The Quandaries of Ethics Reform in the Trump Era

December 19, 2016
posted by Bob Bauer

There is now bipartisan interest in a change in the lobbying rules to reach the “back room” or “shadow” lobbyist. Most immediately, the proposal has been to have the new Administration expand the ban by Executive Order on federal government employment of lobbyists to include these individuals believed to be lobbyists in all but the name. This would close a much-derided “loophole,” one that has been especially infuriating to those who do register under the lobbying disclosure law while watching others, who seem to do pretty much what they do, escape on an apparent technicality. An amendment to the Executive Order to capture “shadow lobbying” could be followed by a corresponding change in the lobbying laws to greatly enlarge the numbers subject to mandatory disclosure requirements.

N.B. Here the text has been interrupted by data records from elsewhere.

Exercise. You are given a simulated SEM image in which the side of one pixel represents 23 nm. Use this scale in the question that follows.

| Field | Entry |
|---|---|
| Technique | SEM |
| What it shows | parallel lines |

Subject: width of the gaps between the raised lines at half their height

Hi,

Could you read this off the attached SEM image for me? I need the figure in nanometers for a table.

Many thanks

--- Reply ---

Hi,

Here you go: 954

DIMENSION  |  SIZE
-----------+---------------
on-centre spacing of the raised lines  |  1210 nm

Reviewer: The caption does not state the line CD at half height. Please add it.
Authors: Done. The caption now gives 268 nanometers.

The appeal to close a loophole packs its usual punch. It answers the frustration over apparent inconsistency (the demand that those doing similar things be treated alike), and the extension of reporting requirements to “shadow lobbying” would help create a more complete picture of the total dollars spent on influencing public policy. But, as always, there are complications and competing considerations that should affect how a reform like this is designed–with what limiting principles–and how it is administered.

Who is available to serve?

We have a lot of talk about an inexperienced President-Elect–no public office held, no experience in government–and now, on another track, he is being urged to restrict the range of seasoned personnel he and his subordinates might appoint. (Put aside for a moment, please, complaints about which of the seasoned personnel they may be inclined to appoint.) The Obama Executive Order covers all those who meet the legal definition of lobbyists, and critics sharply criticized it for keeping out of public service individuals with much to offer. If this criticism is valid, it stands to reason that it would have no less merit if the pool of potential appointees were being still further limited.

There is an answer: waiver authority to allow for an exception when the Administration determines that the individual under consideration brings special or indispensable experiences or talent, and that the goals of the ethics policy should yield to the need for his or her service. Since 2009, there were few waivers, but each waiver invited complaints that the Obama Administration was inadequately committed to the ethics policy. Of course, the fewer waivers granted and the less flexible the policy, the louder were the complaints of another kind–that the policy was foolishly rigid and unnecessarily kept capable people out of the government.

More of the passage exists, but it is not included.